Quantum refrigerator achieves record-low qubit temperatures

Boosts reliability of superconducting qubits

Researchers claim to have created a quantum refrigerator capable of autonomously cooling superconducting qubits to record-low temperatures.

Quantum computers work fundamentally differently to classic computers, using qubits (quantum bits) as the basic building blocks of computing. Instead of the binary 0 or 1 of a standard bit, qubits can take both states at the same time.

The primary challenge with present-day quantum computers is their inability to generate meaningful outcomes due to qubits’ extreme sensitivity.

Even minor interferences, such as stray light, can trigger calculation errors, and the issue worsens as quantum computers expand in size, where errors can make the devices practically unusable.

But researchers from Sweden's Chalmers University of Technology and the University of Maryland, USA believe they have found a workaround.

Many of today’s quantum computers rely on superconducting electrical circuits, which exhibit zero resistance, allowing them to preserve information with exceptional efficiency.

However, these systems require temperatures close to absolute zero (–273.15°C) to function effectively. These frigid conditions minimise errors and extend the qubits’ coherence time, allowing for more complex and accurate quantum calculations.

Current cooling methods, such as dilution refrigerators, can cool qubits to approximately 50 millikelvin (mK) above absolute zero. However, further cooling is increasingly challenging as the system approaches absolute zero, due to the fundamental laws of thermodynamics.

The latest innovation lies in a novel quantum refrigerator, detailed in the journal Nature Physics.

This quantum refrigerator, also based on superconducting circuits, operates autonomously, leveraging heat from the environment to cool the target qubit.

It functions by harnessing interactions between the target qubit and two auxiliary qubits. One of the auxiliary qubits interacts with a warm environment, acting as a heat source. This energy is then transferred through the system, effectively cooling the target qubit.

"Energy from the thermal environment, channelled through one of the quantum refrigerator's two qubits, pumps heat from the target qubit into the quantum refrigerator's second qubit, which is cold," explains Nicole Yunger Halpern, NIST Physicist and Adjunct Assistant Professor of Physics and IPST at the University of Maryland.

"That cold qubit is thermalised to a cold environment, into which the target qubit's heat is ultimately dumped."

In experimental tests, the quantum refrigerator achieved a steady-state temperature of 23.5 mK above absolute zero in 1.6 microseconds.

By pre-cooling the qubit to such low temperatures, researchers say they increased the probability of the qubit being in its ground state before computation to 99.97%.

While this may seem like a modest improvement compared to previous methods, which achieved probabilities between 99.8% and 99.92%, the difference becomes significant in long computations, immensely reducing error rates.

Aamir Ali, a quantum researcher at Chalmers and the lead author of the study, said the new quantum refrigerator can cool the target qubit to 22 mK without external control.

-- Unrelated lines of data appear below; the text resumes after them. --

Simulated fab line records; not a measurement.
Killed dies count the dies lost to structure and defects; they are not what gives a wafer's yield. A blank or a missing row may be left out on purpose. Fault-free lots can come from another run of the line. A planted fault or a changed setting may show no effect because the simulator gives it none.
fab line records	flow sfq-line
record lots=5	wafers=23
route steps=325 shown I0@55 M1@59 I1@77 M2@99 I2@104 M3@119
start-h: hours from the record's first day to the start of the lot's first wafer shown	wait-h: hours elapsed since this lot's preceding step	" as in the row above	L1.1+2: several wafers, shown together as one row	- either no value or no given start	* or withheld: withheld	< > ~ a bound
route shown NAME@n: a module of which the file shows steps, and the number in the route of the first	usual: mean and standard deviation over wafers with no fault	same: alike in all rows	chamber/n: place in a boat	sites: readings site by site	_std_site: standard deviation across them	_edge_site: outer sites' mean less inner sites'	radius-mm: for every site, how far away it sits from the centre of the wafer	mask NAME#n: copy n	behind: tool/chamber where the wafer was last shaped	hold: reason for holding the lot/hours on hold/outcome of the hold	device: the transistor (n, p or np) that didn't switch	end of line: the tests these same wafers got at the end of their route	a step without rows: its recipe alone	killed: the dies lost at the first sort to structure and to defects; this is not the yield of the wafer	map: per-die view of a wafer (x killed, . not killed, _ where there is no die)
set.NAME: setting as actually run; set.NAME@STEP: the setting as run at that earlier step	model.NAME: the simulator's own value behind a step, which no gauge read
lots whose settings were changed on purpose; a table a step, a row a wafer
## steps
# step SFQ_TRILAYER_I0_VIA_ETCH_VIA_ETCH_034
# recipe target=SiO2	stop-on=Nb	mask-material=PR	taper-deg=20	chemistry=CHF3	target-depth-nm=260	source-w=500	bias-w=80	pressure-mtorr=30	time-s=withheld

"This paves the way for more reliable and error-free quantum computations that require less hardware overload," he said.

The system operates autonomously, running without external control once initiated and drawing its power from the heat generated by the natural temperature difference between two thermal baths.

"Our work is arguably the first demonstration of an autonomous quantum thermal machine executing a practically useful task," said Simone Gasparinetti, Associate Professor at Chalmers University of Technology and lead author of the study.

The new research opens new avenues in quantum information processing and experimental studies of quantum thermodynamics.

The device was fabricated at Myfab, a nanofabrication laboratory at Chalmers University of Technology.